MapKnitterExporter architecture discussion
We are exploring parallel tracks for cloud-based MapKnitter exporting, and one option is a JavaScript based process.
The base idea is to run the export process as a scalable web service, possibly "serverless" or REST, in Google Cloud and/or other cloud providers like Amazon AWS Lambda (primarily Google Cloud but compatible with others). Comments/suggestions/eurekas welcome! π
Importantly, either track would ideally present the same API so that we could compare their performance.
JavaScript track
In this track, more experimentally, we'd use Image Sequencer, possibly with the webgl-distort library.
The major challenges here, I'd guess, would be:
- handling very big image files (up to 8mb each?) in memory
- serious speed improvements in IS, such as the proposed WebAssembly or WebGL adapters
- figuring out the best way to persist images for later access, and how to integrate the exporter with this (passing a callback function to upload them to a given store? Credentials?)
- trying to duplicate or integrate GDAL's generation of a giant combined GeoTIFF (just really huge images to manage in memory?)
- trying to duplicate or integrate GDAL's generation of TMS-formatted map tiles
For these last two, see #296 where there are some JS options to experiment with.
Also, we would try to develop this track in such a way as to make it possible to run locally in the browser, natively or in an Electron-style local JS app.
Ruby/ImageMagick/GDAL track
A more traditional approach is being explored here: #258, where we take the exporting sections currently featured in MapKnitter, and duplicate them in a minimal Ruby container that can be run on-demand.
Spec
To guide the development of both tracks, we're imagining a basic common behavior of:
- receiving a collection of image URLs or data-URLs of images AND a scale (cm/px or final pixel size)
- outputting a combined JPG image at a given scale or pixel size
- advanced versions might cut tiles or output GeoTiffs (see challenges in JS version above)
Links and resources are being compiled here: https://github.com/publiclab/mapknitter/issues/296
What have I missed? @tech4GT @icarito would you mind adding any questions, clarifications?
Update: diagrams
I've put together a diagram of the current exporter workflow, which I hope is helpful. It's also largely ported into a standalone Ruby library in #341 -- soon to potentially be a Gem:

Image Sequencer should allow us to parallelize this, and improve its speed, as illustrated in this diagram:

@jywarren this looks really nice! Things immediately make a lot more sense!π
I've just spent some time deploying a learning project to Google Cloud Platform (App Engine) as a Docker container. I've got a better understanding now of what is required! Thanks!

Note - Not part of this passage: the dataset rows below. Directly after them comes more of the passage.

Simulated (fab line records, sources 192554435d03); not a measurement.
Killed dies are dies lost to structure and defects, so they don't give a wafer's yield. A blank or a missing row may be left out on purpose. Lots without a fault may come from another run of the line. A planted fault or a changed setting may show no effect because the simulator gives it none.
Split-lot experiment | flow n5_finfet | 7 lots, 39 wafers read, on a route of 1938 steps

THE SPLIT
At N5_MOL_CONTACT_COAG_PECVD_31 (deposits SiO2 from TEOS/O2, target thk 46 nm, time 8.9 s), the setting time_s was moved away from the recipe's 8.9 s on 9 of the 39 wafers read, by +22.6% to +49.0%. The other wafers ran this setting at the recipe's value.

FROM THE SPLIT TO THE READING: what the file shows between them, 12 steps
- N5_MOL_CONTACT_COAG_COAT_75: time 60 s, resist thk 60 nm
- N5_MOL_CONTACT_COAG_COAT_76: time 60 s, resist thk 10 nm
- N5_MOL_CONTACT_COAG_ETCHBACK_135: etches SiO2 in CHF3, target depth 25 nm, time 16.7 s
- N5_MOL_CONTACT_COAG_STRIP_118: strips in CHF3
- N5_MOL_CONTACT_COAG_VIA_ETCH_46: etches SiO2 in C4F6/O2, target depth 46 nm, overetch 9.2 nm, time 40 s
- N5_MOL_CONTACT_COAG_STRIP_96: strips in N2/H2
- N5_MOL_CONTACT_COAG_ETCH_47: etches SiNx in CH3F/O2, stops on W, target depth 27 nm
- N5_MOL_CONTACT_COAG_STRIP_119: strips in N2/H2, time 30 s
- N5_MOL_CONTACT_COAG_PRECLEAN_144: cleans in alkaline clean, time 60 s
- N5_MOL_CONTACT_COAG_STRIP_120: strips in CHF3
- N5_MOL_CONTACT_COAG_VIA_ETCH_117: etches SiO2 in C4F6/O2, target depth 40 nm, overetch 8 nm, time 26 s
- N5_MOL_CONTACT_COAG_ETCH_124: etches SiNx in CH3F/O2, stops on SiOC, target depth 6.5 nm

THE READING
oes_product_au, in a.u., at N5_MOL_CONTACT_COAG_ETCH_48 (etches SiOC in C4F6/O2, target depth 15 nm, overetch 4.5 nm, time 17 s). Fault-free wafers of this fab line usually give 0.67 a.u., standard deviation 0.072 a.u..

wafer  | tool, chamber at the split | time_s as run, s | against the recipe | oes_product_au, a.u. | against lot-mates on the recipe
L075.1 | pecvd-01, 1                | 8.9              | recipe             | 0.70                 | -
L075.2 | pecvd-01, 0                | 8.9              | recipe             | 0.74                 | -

Awesome. I have a more system-wide planning issue drafted and will post soon. But these container tests can start whenever you both are ready. Sebastian do you think getting the gdal and imagemagick containers will be pretty straightforward too?
Thanks again!
On Tue, Jan 22, 2019, 4:12 AM Sebastian Silva <[email protected] wrote:
I've just spent some time deploying a learning project to Google Cloud Platform (App Engine) as a Docker container. I've got a better understanding now of what is required! Thanks!
β You are receiving this because you were mentioned. Reply to this email directly, view it on GitHub https://github.com/publiclab/mapknitter/issues/298#issuecomment-456294003, or mute the thread https://github.com/notifications/unsubscribe-auth/AABfJxwWLCcBjSpGwbipwzLX6OgVhYoLks5vFrm-gaJpZM4aDgKo .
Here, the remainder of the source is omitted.